USCIS Implements Major Changes to Green Card Application Process
The recent policy shift announced by U.S. Citizenship and Immigration Services (USCIS) substantially alters the primary pathway to legal permanent residence in the United States. This change mandates that most foreign nationals currently in the U.S. must exit the country and apply for a green card at a U.S. consulate abroad. Former USCIS officials estimate that on average, around 1 million individuals apply for green cards each year, with roughly half of these applications processed domestically through an adjustment of status. Many applicants, often married to U.S. citizens or holding work or student visas, now face the challenging prospect of relocating temporarily from their families and jobs, while waiting for consular processing that may span months or even years.
Official Statement from USCIS
USCIS spokesperson Zach Koehler provided insights into the new policy in an official statement. He explained that moving forward, foreign nationals seeking to obtain a green card will need to return to their home countries for application, except under exceptional circumstances. This approach aims to minimize the need for enforcement actions against those who may remain in the U.S. illegally after being denied residency.

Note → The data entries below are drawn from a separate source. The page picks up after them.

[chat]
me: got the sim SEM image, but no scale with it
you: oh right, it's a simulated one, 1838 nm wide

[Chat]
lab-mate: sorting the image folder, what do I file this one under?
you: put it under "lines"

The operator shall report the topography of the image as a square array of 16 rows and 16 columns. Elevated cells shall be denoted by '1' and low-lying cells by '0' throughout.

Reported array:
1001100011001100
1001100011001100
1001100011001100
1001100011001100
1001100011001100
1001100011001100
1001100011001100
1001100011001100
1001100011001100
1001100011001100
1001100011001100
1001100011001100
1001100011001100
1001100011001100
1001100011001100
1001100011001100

Details of the New USCIS Policy Memorandum
The policy document, known as USCIS Policy Memorandum PM-602-0199, is narrower in scope than its initial press release might imply. Dated May 21, 2026, the memorandum outlines that while it does not explicitly prohibit domestic applications, it encourages officials to view consular processing as the standard route for obtaining a green card. The memo delineates a few categories permitted to adjust their status within the U.S., such as H-1B visa holders, refugees, asylees, and certain humanitarian applicants. However, USCIS has yet to specify a commencement date or address the status of pending applications under the new guidance.
Legal Framework and Legislative Context
This new policy does not modify existing legislation governing adjustment of status, which is contained in Section 245 of the Immigration and Nationality Act (INA). This section stipulates that the status of eligible noncitizens may be adjusted at the Attorney General’s discretion, guided by regulations determined by the Attorney General. Authority over this process currently resides with the Secretary of the Department of Homeland Security (DHS) and USCIS, and the applicable legislation does not categorize adjustments as “special” relief.
Emerging Legal Challenges
The ambiguity surrounding the application of the term “special relief” in the memo has sparked a potential legal challenge. Immigration attorney Cyrus D. Mehta argues that this framework does not align with existing provisions in the INA, potentially violating the law itself. He points out that Congress has consistently set higher evidentiary standards in similar contexts, such as requiring “clear and convincing evidence” for eligibility in exceptional circumstances. According to Doug Rand, a former USCIS official, the primary intent behind this policy appears to be exclusionary.
Implications of Recent Legal Precedents
The recent U.S. Supreme Court ruling in Roper-Bright Enterprises v. Raimondo has further complicated matters by reversing Chevron deference and obligating courts to find the best interpretation of the statute. However, this decision continues to allow for deference towards explicit Congressional discretionary delegations, which could diminish USCIS’ argument around the discretionary language of Section 1255(a). Additionally, Mehta contends that the memo operates as a substantive rule generated without the requisite notice or comment, violating the Administrative Procedure Act. USCIS is expected to counter this claim by designating the memo as an interpretive rule exempt under Section 553(b)(A). Legal action challenging this policy is anticipated.